Crosspoint Church | Georgetown, TX

Love people like you love yourself!

This week’s devotions are based on Sunday’s message: Love God Love People (LISTEN HERE)

“The second is like it, ‘Love your neighbor as yourself.” (Matthew 22:39)

With love of God fixed in the “greatest” position, Jesus shares the close second greatest command.  Love your neighbor.

In other teachings of Jesus, he clearly shares that neighbor is anybody, including those in need and those that even are our enemies.  The standard? “…as you love yourself.”

Jesus is implying that we know how to love ourselves.  (Not minimizing emotional challenges that lead a person to hate their life and themselves.  This needs professional help.)  

So what does it mean to love ourselves?  We want what’s best for us. We want to be treated with respect.  We don’t want to be hurt by someone else.  We want healthy committed relationships.  We don’t want people taking what belongs to us.  We want a strong reputation.  We don’t want people conniving to take from us.

We love ourselves too much to want this, let alone allow this to happen.

So in essence Jesus is telling us, “If you know how to love yourself, apply the same to your interactions with others.”

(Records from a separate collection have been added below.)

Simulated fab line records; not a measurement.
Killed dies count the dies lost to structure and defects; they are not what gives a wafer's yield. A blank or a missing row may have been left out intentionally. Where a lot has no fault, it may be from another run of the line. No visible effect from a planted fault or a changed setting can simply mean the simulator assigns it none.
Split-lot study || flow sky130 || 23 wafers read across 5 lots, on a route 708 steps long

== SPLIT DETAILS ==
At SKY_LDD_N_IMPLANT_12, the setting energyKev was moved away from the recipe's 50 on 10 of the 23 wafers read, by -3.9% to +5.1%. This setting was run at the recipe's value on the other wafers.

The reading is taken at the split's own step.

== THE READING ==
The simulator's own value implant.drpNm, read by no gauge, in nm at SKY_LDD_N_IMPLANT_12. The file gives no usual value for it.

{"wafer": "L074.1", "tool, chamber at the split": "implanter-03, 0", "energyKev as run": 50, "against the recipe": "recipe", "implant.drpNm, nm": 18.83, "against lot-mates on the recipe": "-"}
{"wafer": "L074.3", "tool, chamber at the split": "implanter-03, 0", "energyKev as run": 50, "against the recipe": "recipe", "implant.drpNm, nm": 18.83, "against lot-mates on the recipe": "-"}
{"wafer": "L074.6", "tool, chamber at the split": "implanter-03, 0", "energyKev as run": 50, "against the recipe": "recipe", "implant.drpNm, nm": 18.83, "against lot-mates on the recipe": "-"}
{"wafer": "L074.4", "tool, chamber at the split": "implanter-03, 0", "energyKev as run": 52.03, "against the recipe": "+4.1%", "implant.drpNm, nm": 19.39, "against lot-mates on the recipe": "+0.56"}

In Matthew 7:12, Jesus teaches, “So in everything, do to others what you would have them do to you, for this sums up the Law and the Prophets.”

The fact that both Matthew 22 and Matthew 7 “sum up the Law and the Prophets,” indicate that Jesus is using two phrases to encourage the same result: Love people.

The great thing about the Word of God, is we can look at other portions of Scripture to help make sure our human hearts are guided by the Word of God.

In Exodus 20, the Lord gives written commands to Moses.  These 10 Commandments help understand what it means to Love God (1-3) and Love People (4-10).

Here they are:

If you want to be honored and respected, “Honor your father and your mother, so that you may live long in the land the Lord your God is giving you.” (Exodus 20:12)

If you want to not be physically hurt, “You shall not murder.” (Exodus 20:13)

If you want commitment in relationships, “You shall not commit adultery.” (Exodus 20:14)

If you want your possessions safe, “You shall not steal.” (Exodus 20:15)

If you want your reputation strong, “You shall not give false testimony against your neighbor.” (Exodus 20:16)

If you don’t want others conniving to get what is yours, ““You shall not covet your neighbor’s house. You shall not covet your neighbor’s wife, or his male or female servant, his ox or donkey, or anything that belongs to your neighbor.” (Exodus 20:17)

Every one of these commands the Lord gives teach us how to love our neighbor by simply putting into words how we ourselves would want to be treated.

Is it challenging to love our neighbor?  Yes, because we often want to love ourselves but not our neighbor.  

How do we face the challenge?

Remember that loving our neighbor is first and foremost an expression of our love for God.  Secondly, how we love our neighbor is also an expression of how much we love ourselves.

Great love for God leads to great love for people.

Great love of self (in a healthy way) leads to great love for people.

Apply: Reflect: Is there an aspect to loving people that challenges you?  What changes when you ask the question, “How would I like to be loved in this same situation?”

Prayer: Lord, forgive me for when I often fail to love the people around me.  Take me back to your love to empower me to love people.  Help me to love them even more than I love myself.  AMEN.